The tone for the final episode is a surprisingly somber one- there are very few jokes, just serious questions. Namely, does this relationship have any future?
Doesn't the very idea of living together without being married imply that this was always just going to be a temporary situation? The worst of it is that most of the crises are not prompted by actual relationship problems, but rather employment issues that would appear to make these relationships too inconvenient to continue over time. The Seol-eun / Hwan-jong conflict was the most surprising to me- as the couple always in the least focus, predictably we don't see them much here either. But whereas previous episodes portrayed Seol-eun's obnoxious testing behavior as a joke, here it's directly acknowledged that what Seol-eun does is borderline emotionally abusive. I was surprised
"The Lover" ended up taking such a serious route- that much rather belied the more silly antics that have characterized most of the drama's run. But that, I think, is the real theme here. That you can't judge the future of a relationship based on the presumed childishness of the moment- it's the characters attitudes toward adulthood that really matter. Take Yeong-joon. As the much younger lover of a woman in her thirties, Yeong-joon has always seemed like lackluster relationship material. But off-screen, Yeong-joon has taken his career very seriously- the young man is much more mature than he lets on.

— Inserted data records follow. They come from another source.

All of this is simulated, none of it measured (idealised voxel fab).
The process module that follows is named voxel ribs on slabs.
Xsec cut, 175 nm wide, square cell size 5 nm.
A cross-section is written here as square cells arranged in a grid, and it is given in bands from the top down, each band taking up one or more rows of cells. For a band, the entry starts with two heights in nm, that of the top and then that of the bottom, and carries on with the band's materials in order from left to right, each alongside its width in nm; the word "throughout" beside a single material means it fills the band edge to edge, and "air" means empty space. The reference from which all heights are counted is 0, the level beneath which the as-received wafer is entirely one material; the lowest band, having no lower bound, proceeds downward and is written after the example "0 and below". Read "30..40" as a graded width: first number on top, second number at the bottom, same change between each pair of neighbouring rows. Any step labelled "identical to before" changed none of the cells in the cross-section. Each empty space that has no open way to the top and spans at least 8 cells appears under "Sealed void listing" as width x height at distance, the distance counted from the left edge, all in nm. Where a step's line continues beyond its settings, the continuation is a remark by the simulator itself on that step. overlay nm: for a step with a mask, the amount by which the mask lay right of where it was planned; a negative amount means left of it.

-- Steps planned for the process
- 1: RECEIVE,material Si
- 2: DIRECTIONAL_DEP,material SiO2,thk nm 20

Which only makes his final resolution with Jin-nyeo all the more heartwarming. Joon-jae and Takuya are never convincingly outed as gay. Which is fine by me- their story has always been a little weird compared to the other three, because as of the first episode Joon-jae and Takuya had never actually met. The closest they come to narrative relevance is with the idea that it can in fact be nice to live with another person, and share in their eccentricities, and consider their needs. Which come to think of it is more-or-less what being an unmarried live-in partner is all about. Part of me almost wishes that "The Lover" really had just gone to the dark side and given us the all-around gloomy ending that seemed to be foreshadowed for most of the runtime. By the end, though, I'd come to appreciate that the bigger message behind "The Lover" is that fear is what really makes or breaks a relationship.
How genuinely upset would you be about not seeing this other person again? While that's not an expression that's always easy to emote, to a genuine partner, that much can be made believable.